Trick-Or-Treating Safety Tips
Credit: USGirl via Thinkstock

If you’re taking your kids trick-or-treating tonight, be especially careful about crossing the street.

A new study this week found you’re 43% more likely to get hit and killed by a car on Halloween.  And obviously kids are the most vulnerable demographic.

Children between 4 and 8 are FIVE TIMES more likely to get hit on Halloween.  And previous studies have found the most dangerous time is between 6:00 and 7:00 PM.

Here are three tips to help make sure you have a safe night . . .

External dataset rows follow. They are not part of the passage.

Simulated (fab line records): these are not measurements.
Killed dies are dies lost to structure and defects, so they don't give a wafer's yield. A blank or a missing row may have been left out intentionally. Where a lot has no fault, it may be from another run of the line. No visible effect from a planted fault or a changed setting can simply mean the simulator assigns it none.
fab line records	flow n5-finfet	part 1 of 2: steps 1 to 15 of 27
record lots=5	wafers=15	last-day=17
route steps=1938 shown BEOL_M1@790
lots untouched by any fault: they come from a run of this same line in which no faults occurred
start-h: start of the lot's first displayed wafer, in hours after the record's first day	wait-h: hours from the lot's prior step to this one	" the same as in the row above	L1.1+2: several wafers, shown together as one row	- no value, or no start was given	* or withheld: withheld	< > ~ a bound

1.  Make sure drivers can see you.  Glow sticks and flashlight are always a good idea.  And so is reflective tape, especially if your kid’s costume is a dark color. Obviously use sidewalks and crosswalks. And maybe go with face paint instead of a mask, since masks can obscure vision.

2.  Watch out for drunk drivers.  A government study found they cause about 14% of all casualties associated with people being hit by cars on Halloween.

3.  Make sure your kid’s costume doesn’t make it too hard to walk, and make sure they can see through their mask.  Trips and falls are the second most-common type of injury associated with Halloween.  Cutting yourself while carving a pumpkin is #1.

And here are some tips for drivers tonight . . .

  • Be alert for children walking and stay focused on the road.
  • Drive slowly, especially in residential areas.
  • Practice extra caution at intersections and corners.
  • Pull in and out of driveways carefully, especially when backing up.
  • Discuss these and other driving pointers with your teen driver, especially if they’ll be out during the hours of trick-or-treating.\
    • Be on alert for children running in between parked cars and crossing the street in the middle of the block.
    • Avoid tailgating. The car in front of you may be following along with children as they trick-or-treat.
    • Use your car’s hazard lights to alert other drivers if you are dropping off your children.
    • Avoid distractions while driving. Turn the radio off, put away the smart phone and pull over if you need to direct attention to kids in the back seat.
    • Leave early. From school and local park district activities to neighborhood and family parties, Halloween can be an action-packed day. Leave yourself plenty of time so you don’t have to rush. Ten or fifteen extra minutes can make a big difference.
    • If possible, park vehicles in the garage on Halloween night.